Dear Lord, but this is going to be bloody: "Last week the information Tony Podesta was giving was the divorce complaint he had filed in D.C. Court against his wife Heather. The hands receiving that information belonged to a gossip columnist for the Washington Post, who made the “informed decision” to report on it. Later in the day Heather, who is also a lobbyist, informed the Post the text of her counter-suit. It published a follow-up."
...OK. I know that most of my readers are kindly people, who feel that people's private lives are their private lives. Your instinctive reaction to this will be to move slightly away from the monitor screen. Your forehead will slightly furrow; your eye muscles will tighten. At the top of your forebrain will dart the thought Divorces are scary things; people who are afflicted with them should be given space. In short, you will automatically not want to pursue this story further. And that's a good thing! That's proper behavior.

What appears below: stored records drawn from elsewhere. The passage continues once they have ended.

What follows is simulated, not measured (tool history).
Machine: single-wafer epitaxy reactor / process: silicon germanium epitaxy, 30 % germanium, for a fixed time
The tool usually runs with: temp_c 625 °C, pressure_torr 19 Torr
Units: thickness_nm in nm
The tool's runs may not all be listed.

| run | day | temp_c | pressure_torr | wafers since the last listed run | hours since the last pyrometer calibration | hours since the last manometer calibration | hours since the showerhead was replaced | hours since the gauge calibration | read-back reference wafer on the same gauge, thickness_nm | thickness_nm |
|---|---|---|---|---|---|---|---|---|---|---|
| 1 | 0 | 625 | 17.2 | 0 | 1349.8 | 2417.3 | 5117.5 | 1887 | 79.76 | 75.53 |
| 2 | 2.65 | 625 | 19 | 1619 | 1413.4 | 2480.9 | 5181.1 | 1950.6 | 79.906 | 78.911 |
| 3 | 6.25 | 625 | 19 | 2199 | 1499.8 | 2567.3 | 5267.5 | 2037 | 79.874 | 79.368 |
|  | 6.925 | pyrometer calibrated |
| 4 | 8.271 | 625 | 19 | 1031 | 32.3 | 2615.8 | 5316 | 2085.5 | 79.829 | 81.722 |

However, Tony Podesta and Heather Miller
Podesta don't actually want their privacy. They are, in fact, waging their divorce rather publicly, complete with data dumps to the gossip columns and PR campaigns: as Matthew Continelli of the Washington Free Beacon noted in the first link above - and he did so with no little fascination - DC lobbyists apparently divorce in the same way that they do any other business-related activity; to wit, they start out by seizing the media narrative by any means necessary. And with not much care for who else gets caught in the blast radius.
The basic facts of the case are almost irrelevant: older man, younger woman, disputes over who owns what and who gave who a job, and perhaps a whiff of adultery. What makes this fascinating is that the two are over-sized players in DC's political arena: Heather Miller is a hardcore lobbyist (who is about to go in full Woman Done Wrong By Horrible Husband mode) and Tony Podesta... well, pretty much the same, except that he's also got his brother John's Center for American Progress to run interference for him. It's promising to be the kind of divorce that makes people grateful that there are no kids involved, because there is a lot of money involved, a lot of acrimony over how it's to be divided up - and a lot of stuff that you can't just split in half, like art and foreign villas*.
Oh, yes, there's money in being a DC lobbyist. Quite a bit of it. Continelli, again:
As government expands, extending its reach to every aspect of business, every sector of the economy, private citizens and corporations require sherpas to lead them through the mountains of regulations and tax provisions, to discover exemptions and special favors and other forms of relief or favoritism to improve the bottom line. And who better to act as sherpas than the relatives of the Democrats who impose the regulations and tax provisions in the first place, who better than the lively proprietors of a family business operating in the luxurious and morally uncomplicated world of the caste of limousine liberals who dominate politics, culture, news, and finance.
I imagine that future leaked documents from this divorce - and there are going to be leaked documents - will make for compelling reading. I also suspect that we're going to know a good deal more about the Podestas' lobbying and influence networks by the end of all of this, simply by noting who squawks, and how.
And don't feel guilty about paying attention. This isn't about the end of love. This is about the end of a business venture. And it was one gone into by two people who - again, for strictly business reasons - have made a career out of trying to utterly crush your political opinions and causes. So you don't have to enjoy it, but you should definitely use any information that gets gleaned from the wreck.
The Podesta divorce is going to be *immensely* entertaining to watch go down. http://t.co/w2BmN1CJRE
— Sonny Bunch (@SonnyBunch) April 11, 2014
Moe Lane (crosspost)
PS: This is why people hate Dizzy City, you know. Because these two are hardly unique. Or concentrated on one side of the political aisle, frankly.
*I just want to make sure that people who have donated to, say, the Center for American Progress (yes, CAP has a donation page [safe link]) understand that they're giving already ridiculously rich people more money. Brilliant, folks. Brilliant.